Viscosity is defined as resistance to flow. Honey is an example of a highly viscous liquid because it is very sticky and flows very slowly. Generally, viscous substances have strong intermolecular forces. Why do you think having strong intermolecular forces would cause a substance to be highly viscous? What type of bond (ionic, non-polar covalent, or polar covalent) would form between a carbon atom and chlorine atom?

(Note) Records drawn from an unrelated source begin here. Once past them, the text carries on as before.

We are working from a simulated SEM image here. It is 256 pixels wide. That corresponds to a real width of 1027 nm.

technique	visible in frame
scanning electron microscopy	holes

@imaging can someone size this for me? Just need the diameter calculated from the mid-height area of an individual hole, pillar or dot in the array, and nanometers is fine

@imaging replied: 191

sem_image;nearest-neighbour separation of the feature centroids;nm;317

**1. Strong Intermolecular Forces and High Viscosity** Viscosity is a measure of a fluid's resistance to flow. When a substance has strong intermolecular forces, its molecules are more tightly held together. Here's why strong intermolecular forces contribute to high viscosity: - **Molecular Interaction Strength:** In substances with strong intermolecular forces (such as hydrogen bonds, dipole-dipole interactions, or London dispersion forces), molecules are more strongly attracted to each other. This strong attraction makes it harder for the molecules to slide past one another. - **Energy Barrier for Movement:** To flow, molecules must move relative to each other. Strong intermolecular forces create a higher energy barrier that molecules must overcome to move, resulting in slower movement and increased resistance to flow. - **Structural Cohesion:** High intermolecular forces lead to greater cohesion within the liquid. This cohesive force resists the layers of molecules moving independently, thereby increasing the viscosity. **Example:** Honey is highly viscous because its molecules interact strongly through hydrogen bonding and other intermolecular forces. These strong interactions make honey sticky and cause it to flow slowly compared to less viscous liquids like water. **2. Type of Bond Between Carbon and Chlorine Atoms** Between a carbon (C) atom and a chlorine (Cl) atom, the bond formed is a **polar covalent bond**. Here's why: - **Electronegativity Difference:** - Carbon has an electronegativity of about 2.55. - Chlorine has a higher electronegativity of about 3.16. The difference in electronegativity (ΔEN = 3.16 - 2.55 = 0.61) indicates that chlorine attracts the shared electrons more strongly than carbon. - **Covalent Bonding:** - Both carbon and chlorine are nonmetals, and they share electrons to achieve a more stable electron configuration. - **Polarity:** - Due to the electronegativity difference, the shared electrons spend more time closer to the chlorine atom, creating a dipole. This results in a polar covalent bond where chlorine carries a partial negative charge (δ-) and carbon carries a partial positive charge (δ+). **Summary:** The bond between carbon and chlorine is a **polar covalent bond** because it involves the sharing of electrons between two nonmetals with a significant difference in electronegativity, leading to unequal sharing and bond polarity.